Image: Children, with their faces covered with masks, leave the Cayuga Center, which provides foster care and other services to immigrant children separated from their families, in New York City
Children, their faces covered with masks, leave the Cayuga Center, which provides foster care and other services to immigrant children separated from their families, in New York on June 21, 2018.Mike Segar / Reuters file

Thousands of migrant children and parents were “cruelly and inhumanely” separated by the Trump administration, with several parents having tried to kill themselves and at least one dying by suicide, according to a federal lawsuit filed Thursday by the American Civil Liberties Union.

“The suffering and trauma inflicted on these little children and parents is horrific,” Lee Gelernt, the ACLU’s lead attorney in the family separation lawsuit, said in a statement. “Tragically, it could take years for these families to heal. Some may never recover, but we are fighting to give them a chance.”

The lawsuit, filed in federal court in Arizona, names current and former Trump administration officials and claims the government violated the rights of the separated migrant families. The ACLU said the suit, which is seeking damages for the families, covers families separated from 2017 to the present day.

In addition to violating their rights, the separations left families highly traumatized, the ACLU said.

“Traumatized children were not provided any meaningful treatment to address the fear, isolation and abandonment they experienced or the lasting effects of their separation and confinement," the lawsuit said.

The ACLU and other attorneys are representing several migrant families and are seeking class-action status.

One little boy, Andrés, then 6, “was torn kicking and screaming from the arms of his father,” Jacinto, the lawsuit said, as the father struggled to tell the guards about his son’s heart murmur.

Jacinto was later deported without Andrés, and the two remained separated for almost 10 months, according to the lawsuit.

A little girl named Diana, then 7, fell asleep in a holding facility only to wake and find that her father, Jorge, “had been taken away in the night without a chance to say goodbye,” the lawsuit said.

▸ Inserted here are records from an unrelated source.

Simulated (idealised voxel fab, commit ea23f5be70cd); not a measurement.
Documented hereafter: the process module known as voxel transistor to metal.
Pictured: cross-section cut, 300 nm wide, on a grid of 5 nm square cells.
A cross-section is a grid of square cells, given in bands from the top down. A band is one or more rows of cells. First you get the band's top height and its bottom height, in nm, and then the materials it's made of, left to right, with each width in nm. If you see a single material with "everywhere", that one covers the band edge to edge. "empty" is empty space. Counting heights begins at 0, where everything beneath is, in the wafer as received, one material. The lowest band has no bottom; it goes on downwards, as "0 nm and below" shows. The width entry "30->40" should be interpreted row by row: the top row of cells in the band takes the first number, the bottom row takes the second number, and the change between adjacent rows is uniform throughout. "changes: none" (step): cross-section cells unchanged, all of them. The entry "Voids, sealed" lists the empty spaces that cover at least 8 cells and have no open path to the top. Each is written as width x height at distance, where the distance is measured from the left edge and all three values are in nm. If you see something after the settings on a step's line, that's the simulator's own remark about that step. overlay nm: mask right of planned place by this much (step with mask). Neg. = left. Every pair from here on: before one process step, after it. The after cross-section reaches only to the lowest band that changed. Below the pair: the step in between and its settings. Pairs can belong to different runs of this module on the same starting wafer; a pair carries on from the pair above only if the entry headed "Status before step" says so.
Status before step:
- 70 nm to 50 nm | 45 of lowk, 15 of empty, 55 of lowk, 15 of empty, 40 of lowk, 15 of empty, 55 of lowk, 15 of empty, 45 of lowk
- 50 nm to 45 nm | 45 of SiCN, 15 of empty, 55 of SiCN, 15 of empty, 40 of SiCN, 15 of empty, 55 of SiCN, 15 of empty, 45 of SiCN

Karina, then 13, was separated from her mother, Lorena, on Christmas Day and “kept handcuffed to control her as her mother was taken away,” the lawsuit said. The pair were separated for 16 months “without any regard for her pre-existing mental health issues,” according to the suit.

The lawsuit claims the migrants’ rights were violated under the Fourth Amendment for unreasonable seizure of children, the Fifth Amendment due process clause, and equal protection. The suit is seeking damages and the formation of a recovery fund to provide mental health services for the families.

The Departments of Justice and Health and Human Services did not immediately return requests for comment. The Department of Homeland Security said it was policy to not comment on pending litigation.

The Trump administration had defended the policy as part of its ongoing mission to restrict the number of Central American families coming to the U.S. border. But with intense criticism mounting from both sides of the political aisle, Trump signed an order in June 2018 stopping his separation policy.

Days later, a federal judge ordered a nationwide injunction blocking the policy and ordering the reunification of thousands of families. That suit has expanded to include families separated before the official policy was announced and remains ongoing.